Twenty years ago at the 55th Cannes Film Festival, cinema entered the digital era. Two films present at the festival, not just shot but projected digitally, acted as landmarks for the coming age, both exploring the never-before-possible capabilities of this new cinema technology. One was a Russian arthouse film. The other, an American franchise blockbuster. One reached for the raw, untampered unfolding of time. The other worked on the complete construction of the image from atomized movie bits. Russian Ark and Star Wars: Episode II—Attack of the Clones exist on the extreme ends of two wildly different directions that film aesthetics can reach towards. They are part of an argument as old as the medium itself and, wielding the same Sony camera, they launched that dialogue into the 21st century.

Two summers earlier, George Lucas had returned to the deserts of Tunisia familiar to him from his first young and reckless attempt at making a sci-fi fantasy film. He didn’t come with 35mm cameras this time. Now he was armed with something new: A high-definition, cinema-grade digital camera. The Sony HDW-900 was a powerful machine, capable of shooting at 24fps in 1080p, as opposed to the conventional 30fps interlaced images that had been conventional for television and consumer-grade cameras for decades. Gone was the artifacting so specific to analog digital; here was a camera that created images that were directly comparable to that of photochemical film. Their rig was still bulky, however, needing massive, high-performance Panavision lenses to cleanly expose the tiny digital sensor. In a making-of documentary for Clones, Victor Kemper, the then-president of the American Society of Cinematographers, said, “We spent years in the film industry trying to get the camera free. Now suddenly we’re tied to cables again.” But what the rig lost to bulk, the camera system made up for in streamlining.

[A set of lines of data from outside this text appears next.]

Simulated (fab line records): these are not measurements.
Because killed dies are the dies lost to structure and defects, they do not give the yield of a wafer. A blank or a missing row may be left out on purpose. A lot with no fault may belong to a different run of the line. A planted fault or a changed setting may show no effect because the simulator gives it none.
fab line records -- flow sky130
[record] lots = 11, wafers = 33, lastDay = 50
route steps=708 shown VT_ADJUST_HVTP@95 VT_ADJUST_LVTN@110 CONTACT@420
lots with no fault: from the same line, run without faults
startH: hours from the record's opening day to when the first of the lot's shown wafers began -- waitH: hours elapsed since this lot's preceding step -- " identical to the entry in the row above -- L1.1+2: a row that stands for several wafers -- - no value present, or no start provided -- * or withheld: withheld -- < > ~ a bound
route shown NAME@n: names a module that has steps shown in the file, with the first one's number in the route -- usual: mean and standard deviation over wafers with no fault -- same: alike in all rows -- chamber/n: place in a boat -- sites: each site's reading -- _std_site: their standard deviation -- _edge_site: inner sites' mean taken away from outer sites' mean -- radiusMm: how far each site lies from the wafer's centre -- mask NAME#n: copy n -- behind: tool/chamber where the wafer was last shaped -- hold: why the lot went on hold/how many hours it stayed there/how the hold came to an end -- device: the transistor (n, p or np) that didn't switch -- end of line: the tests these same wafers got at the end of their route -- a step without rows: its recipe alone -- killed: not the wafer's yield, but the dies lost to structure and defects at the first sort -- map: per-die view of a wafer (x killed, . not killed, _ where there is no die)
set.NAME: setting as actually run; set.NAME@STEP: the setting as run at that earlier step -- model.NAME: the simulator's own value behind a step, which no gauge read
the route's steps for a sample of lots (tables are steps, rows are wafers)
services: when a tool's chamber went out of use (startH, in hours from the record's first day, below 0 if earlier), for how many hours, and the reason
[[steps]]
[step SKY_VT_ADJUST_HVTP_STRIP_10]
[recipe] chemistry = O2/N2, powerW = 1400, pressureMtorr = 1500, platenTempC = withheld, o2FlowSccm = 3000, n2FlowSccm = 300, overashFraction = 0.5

“When we started doing Star Wars it was very hard to get a spaceship to fly and pan with it. Now you don’t even think about it, it’s so easy. With the new digital technology, pretty much whatever I can imagine I can do. There are very few limits.” Lucas and his effects team at ILM had been early adopters in digital effects in post-production, not just the showy graphics but cleaner ways of compositing images together. One of Lucas’ more infamous tendencies with the Star Wars prequel films was the combining of multiple takes into one shot. Sometimes it’s as simple as grafting different images and characters together to build a scene, and other times it’s a surreal morphing as an actor is digitally altered to splice multiple takes into one. This is exemplified in behind-the-scenes footage of The Phantom Menace. Lucas sits with co-editor Ben Burt as they split one actor’s performance from the others, delaying his actions to line up the mise-en-scène with Lucas’ vision—something that wasn’t totally in sync the day of shooting. “This is cyber-directing,” Burt jokes.

Preferences from viewers aside, the fundamental problem with Lucas’ approach was an incompatibility of formats. To do the digital edits, they had to digitize all of the footage taken on 35mm, master it in digital and then remaster it on 35mm again for exhibition. This was a long and expensive process that could be solved very simply: Just do everything digitally. This is where the Sony HDW comes in, with its cinema-grade digital abilities. The Attack of the Clones production crew felt that the bulky rig, with its massive lenses and miles of wiring, brought them back into the days of classic Hollywood sets where the bulk of the equipment was the crew’s biggest uphill battle. But what they lost on the front-end in efficiency, they more than made up for in the back. With every actor, set, matte painting, miniature and even the odd prop being captured digitally, Lucas and company had a library of information with which to splice their film together. Concept designer Erik Tiemens described it as a “giant sketchbook.”

They had everything from intimate conversations to massive battles where hundreds of space samurai fought flying aliens in a gladiatorial arena. The digital backlot of blue screens became a world of fantasy and pure imagination. They saw themselves as making a classical epic, a digital Ben-Hur or Lawrence of Arabia in a magical electric universe. Or, as Lucas said, “It’s a giant exercise in having a vivid imagination.”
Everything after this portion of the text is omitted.